As Princeton Theological Seminary (hereinafter referred to as Princeton Seminary) has played such an important part in the life of the Northern Presbyterian Church, it will be informative to consider what effect the liberal “New School” theology has had upon it since that Seminary was reorganized in 1929.

But first let us glance at some of the history and achievements of that institution prior to its reorganization in 1929.

The Early Character Of Princeton Seminary

Princeton Seminary was from its beginning the great center of conservative “Old School” theology in America. Founded in 1812 at Princeton, New Jersey, it was the oldest seminary in the Northern Presbyterian Church. Its foundation rested squarely on the fully inspired Word of God as it is summarized in the Westminster Confession of Faith and in the Larger and Shorter Catechisms. Because of its sound theology, and because of the profound scholarship of its faculty, Princeton Seminary acquired a world-wide reputation as a great center of Christian learning. It became known as the outstanding seminary of the Northern Presbyterian Church.

The faculty of Princeton Seminary had always been composed of great men, all of whom adhered strictly to the conservative “Old School” theology, and all of whom held to the doctrines of the Holy Bible as they are outlined in the Westminster Standards.

Among the Seminary’s earlier faculty members there had been such theological giants as its first professor, Dr. Archibald Alexander, and the other Alexanders, and Dr. Samuel Miller, and some of the members of the famed Hodge family. And in more recent times such master theologians as the following were on its faculty: Professors Benjamin B. Warfield, Robert Dick Wilson, William B. Greene, Geerhardus Vos, William Park Armstrong, J. Gresham Machen, Oswald T. Allis, Casper Wistar Hodge (the fourth member of that great family of theologians), and Cornelius Van Til.

Princeton Seminary Scholarship

Some conception of the very unusual ability of these men as Bible scholars can be gained by considering one of them, Dr. Benjamin B. Warfield, for a moment.

Dr. Warfield had received his A.B. and his M.A. from Princeton University and his Th.B. from Princeton Seminary. Then he had studied abroad at the University of Edinburgh, the University of Heidelberg, and the University of Leipzig. He was for many years the Professor of Systematic Theology at Princeton Seminary.

Dr. Warfield is considered by many very able Bible scholars to have been the greatest theologian that America has ever produced.
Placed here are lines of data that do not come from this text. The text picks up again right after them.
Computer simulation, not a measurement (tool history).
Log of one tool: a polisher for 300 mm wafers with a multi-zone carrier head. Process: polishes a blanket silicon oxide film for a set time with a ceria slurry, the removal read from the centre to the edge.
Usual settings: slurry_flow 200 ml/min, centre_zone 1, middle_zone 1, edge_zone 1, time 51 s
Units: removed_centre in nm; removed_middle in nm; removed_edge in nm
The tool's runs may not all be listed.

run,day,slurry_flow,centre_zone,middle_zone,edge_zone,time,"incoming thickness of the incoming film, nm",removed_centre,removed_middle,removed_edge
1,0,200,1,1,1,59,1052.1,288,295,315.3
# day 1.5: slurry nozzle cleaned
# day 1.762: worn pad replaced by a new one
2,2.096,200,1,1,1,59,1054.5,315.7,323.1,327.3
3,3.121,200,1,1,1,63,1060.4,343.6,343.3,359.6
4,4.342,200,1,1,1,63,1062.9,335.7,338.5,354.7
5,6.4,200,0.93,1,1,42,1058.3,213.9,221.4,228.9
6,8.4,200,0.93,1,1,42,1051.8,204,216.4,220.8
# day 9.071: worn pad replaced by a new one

The late Dr. John DeWitt, himself a great scholar, once remarked that he had known intimately the three outstanding theologians in the Northern Presbyterian Church of the generation preceding Dr. Warfield, namely, Henry B. Smith, William G. T. Shedd, and Charles Hodge, and that he was certain that Dr. Warfield knew more than any one of them, and that he was disposed to think that Dr. Warfield knew more than all three of them combined.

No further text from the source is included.